This researcher explains what ‘life hacking’ is all about

This researcher explains what ‘life hacking’ is all about

TNW Answers is a live Q&A platform where we invite interesting people in tech who are much smarter than us to answer questions from TNW readers and editors for an hour. 

You must have heard about ‘life hacks’: pieces of actionable advice that, if followed, claim to bring about noticeable improvement in someone’s quality of life. A life hack can be something small, like a particularly efficient way of folding laundry. Or it can take the form of an elaborate process, like John Walker’s Hacker Diet that approached weight-loss as an engineering problem. From personal-finance gurus to productivity experts to ‘pick-up artists,’ the world is full of people who seem to have ‘cracked’ the system, and are eager to share the insights they’ve gained. 

Of course, the validity and caveats of each life hack needs to be examined independently. But there’s also a lot to be learned from looking at the philosophy and ethos behind ‘life hacking’ as a cultural phenomenon. The book, Hacking Life: Systematized living and its discontents, takes a deep dive into the life hacking scene and explores the life hacking movement’s many qualities. Its author, Dr. Joseph Reagle, recently hosted a TNW Answers session where he shed light on his research into the life hacking community.

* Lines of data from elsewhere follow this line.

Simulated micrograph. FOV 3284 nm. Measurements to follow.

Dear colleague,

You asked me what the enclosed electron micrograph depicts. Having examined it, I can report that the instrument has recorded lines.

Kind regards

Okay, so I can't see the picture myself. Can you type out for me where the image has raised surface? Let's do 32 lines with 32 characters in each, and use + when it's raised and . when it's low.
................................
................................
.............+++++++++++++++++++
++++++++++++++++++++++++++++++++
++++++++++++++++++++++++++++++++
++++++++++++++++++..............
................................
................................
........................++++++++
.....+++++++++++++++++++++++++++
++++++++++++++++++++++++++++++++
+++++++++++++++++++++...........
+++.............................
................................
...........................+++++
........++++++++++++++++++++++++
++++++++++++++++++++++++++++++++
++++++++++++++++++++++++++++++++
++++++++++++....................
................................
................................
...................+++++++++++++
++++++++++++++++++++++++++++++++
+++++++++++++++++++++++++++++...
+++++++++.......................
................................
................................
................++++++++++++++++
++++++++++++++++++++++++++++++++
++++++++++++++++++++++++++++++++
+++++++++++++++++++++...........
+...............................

What actually is ‘life hacking’?

The term ‘hacking’ emerged in MIT sixty years ago, before the advent of digital computers. The word originally referred to quick ways to fix a model railroad system. Nowadays, ‘hacking’ is used to describe a philosophy that seeks to access the ‘actual’ mechanisms behind any system, and exploit or optimize these mechanisms for one’s own benefit. While computer hacking applies this philosophy to digital networks, life hacking attempts to do the same in other areas of human activities.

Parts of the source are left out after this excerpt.